Armstrong Museum hosts NASA engineer for February speaker series

WAPAKONETA — The Armstrong Air & Space Museum will “persevere” with their 2021 speaker series, hosting another informative online presentation highlighting the upcoming NASA Mars landing of the Perseverance rover and Ingenuity helicopter on the Red Planet on Feb. 18.

Lance Foster, aerospace engineer from the NASA Glenn Research Center in Cleveland, will be giving a preview of this ambitious mission, highlighting its exciting landing and sharing the important contributions to the mission and Mars exploration made here in Ohio by NASA Glenn. The event is scheduled for Tuesday, Feb. 9, at 7 p.m. and will be broadcast free to the public via Facebook Live.

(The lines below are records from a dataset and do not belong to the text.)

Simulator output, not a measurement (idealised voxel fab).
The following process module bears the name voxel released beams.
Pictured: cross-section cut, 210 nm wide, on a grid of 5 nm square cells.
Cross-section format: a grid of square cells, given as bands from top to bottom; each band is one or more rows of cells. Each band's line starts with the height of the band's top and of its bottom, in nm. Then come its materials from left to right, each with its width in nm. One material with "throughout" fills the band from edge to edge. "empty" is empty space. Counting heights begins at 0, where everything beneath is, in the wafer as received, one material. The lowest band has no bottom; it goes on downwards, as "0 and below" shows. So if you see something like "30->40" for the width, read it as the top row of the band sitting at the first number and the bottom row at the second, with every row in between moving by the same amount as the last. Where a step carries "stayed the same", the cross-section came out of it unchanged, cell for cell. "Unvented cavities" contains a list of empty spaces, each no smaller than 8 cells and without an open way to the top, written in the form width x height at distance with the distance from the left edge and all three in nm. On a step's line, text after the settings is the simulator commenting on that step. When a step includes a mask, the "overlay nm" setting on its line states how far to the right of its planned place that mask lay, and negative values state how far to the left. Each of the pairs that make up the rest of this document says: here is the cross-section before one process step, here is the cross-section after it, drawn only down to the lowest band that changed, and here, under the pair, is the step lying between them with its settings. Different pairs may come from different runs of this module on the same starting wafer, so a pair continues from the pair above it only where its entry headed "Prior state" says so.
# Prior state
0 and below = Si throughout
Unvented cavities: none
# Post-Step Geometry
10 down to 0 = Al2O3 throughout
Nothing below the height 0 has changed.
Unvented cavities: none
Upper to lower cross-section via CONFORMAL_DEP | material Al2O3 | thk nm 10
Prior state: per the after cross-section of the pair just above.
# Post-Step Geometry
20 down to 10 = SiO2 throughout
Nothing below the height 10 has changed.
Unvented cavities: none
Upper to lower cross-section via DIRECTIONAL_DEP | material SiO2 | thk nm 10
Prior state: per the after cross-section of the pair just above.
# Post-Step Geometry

“Many may not realize the critical role Ohio has played in Mars exploration,” Dante Centuori, executive director of the museum, said. “The airbag landing system for Pathfinder, and the Spirit and Opportunity rovers were tested in the large vacuum chamber at the Neil Armstrong Test Facility in Sandusky. The parachute systems for Curiosity and now Perseverance were tested in supersonic wind tunnels at the Glenn Research Center in Cleveland. The road to Mars starts in Ohio.”

Born and raised on the South side of Chicago, Foster is a graduate of Florida A&M University, receiving his Bachelors in Mechanical Engineering and later his M.S. degree with a focus on Computational Fluid Mechanics. Foster began work at NASA Glenn Research Center in 2002 as a research aerospace engineer in the Inlets and Nozzles Branch. His work focuses on hypersonic propulsion. He is the former national president of the National Technical Association, America’s oldest minority engineering and technical society. Foster can also be frequently seen speaking to urban youth in Cleveland-area schools.

“Having a NASA engineer who worked on the project give us an in-depth preview of the mission and the scientific contributions made by the Buckeye State is quite an honor,” Experience Coordinator Greg Brown said. “While the Perseverance rover may look similar to its older counterpart Curiosity, keep in mind that this is the most sophisticated machine ever sent to the Martian surface. Along with having the first Martian Helicopter Ingenuity, this is a very exciting mission that will put us even closer to understanding the very complex history of the Red Planet.”

For more information on Mars or the Perseverance mission, visit NASA’s website at For more information on the Armstrong Museum speaker series event, visit the museum’s website at or call the museum at 419-738-8811.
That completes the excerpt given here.